In fact, democratic government without balance ceases to be a democracy in any fashion, save perhaps in name only. We see something of the sort in Russia, wherein the leader is an autocrat whose will is carried out as if he were a tsar, though he bears the title president and has no possibility of being unseated in a fair election.

Thus we come to the danger of a democracy and an imminent peril our nation is currently facing. That peril has a name: extremism.

If you look at past presidential elections from the standpoint of percentages, the normal margin of victory is small. The population is pretty well balanced between left and right, in terms of actual voting.

Looking back over recent elections, the winner rarely gets more than 52% of the popular vote. Richard Nixon won with almost 61% of the vote in 1972 before the Watergate scandal brought about his resignation. Ronald Reagan is the only president since to even approach that number, winning in 1984 with almost 59% of the vote.

Most wins have been much, much closer. George W. Bush and Donald Trump both won the White House without winning the popular vote and they are the only two men since the 19th century to have done so. Most winners garner just over 50% of the popular vote and this is not just a modern trend. This has been common throughout U.S. history.

What this means is the population of this country is pretty evenly divided about political ideas and it infers that all those ideas must be represented in the halls of government for our nation to function as a democracy.

One of the great dangers facing our country today is this burning desire evident in both national political parties and their supporters to more or less crush the other party. The public animosity between right and left, while certainly not a new phenomenon, seems to be peaking and in so doing opens our nation to internal strife. Internal strife, not the Russians, the Chinese, the North Koreans or the Iranians is our greatest enemy and the only enemy that has any potential to defeat us.

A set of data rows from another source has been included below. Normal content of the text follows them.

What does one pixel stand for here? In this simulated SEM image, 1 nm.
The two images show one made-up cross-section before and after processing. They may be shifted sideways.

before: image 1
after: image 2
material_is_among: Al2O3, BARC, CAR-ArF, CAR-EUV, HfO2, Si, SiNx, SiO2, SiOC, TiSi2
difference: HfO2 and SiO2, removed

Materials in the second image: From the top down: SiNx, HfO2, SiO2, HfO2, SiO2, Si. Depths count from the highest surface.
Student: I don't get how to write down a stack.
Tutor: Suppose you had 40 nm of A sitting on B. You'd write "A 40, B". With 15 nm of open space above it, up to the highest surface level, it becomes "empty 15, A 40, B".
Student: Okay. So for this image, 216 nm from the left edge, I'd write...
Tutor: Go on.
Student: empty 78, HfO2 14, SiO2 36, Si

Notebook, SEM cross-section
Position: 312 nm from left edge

Short of a civilization-ending thermonuclear war, the United States will not fall to an enemy military action. The logistics for a  military conquest of that magnitude simply do not exist in our enemies to pull off such a victory. We, however, are more than capable of doing it to ourselves.

A person's political ideology is not and cannot be more important than the nation as a whole. If we elevate one ideology to a place of unassailable superiority in our culture, we have doomed ourselves to fail.

Take a look back at one of the primary causes of the American Revolution, which was taxation without representation. Our voices were not being heard in the courts of King George and the resulting tyranny could not be tolerated.

In that history lesson lies the greatest danger to our democracy today. We could literally defeat ourselves when no other nation could do such a thing. And don't think for a minute that other countries are not trying their hardest to sow discord in our nation through fake news postings on social media designed specifically to divide us.

America is great and strong precisely because of our diversity and for us to continue in strength every person must have a voice and each voice must be heard in our halls of government.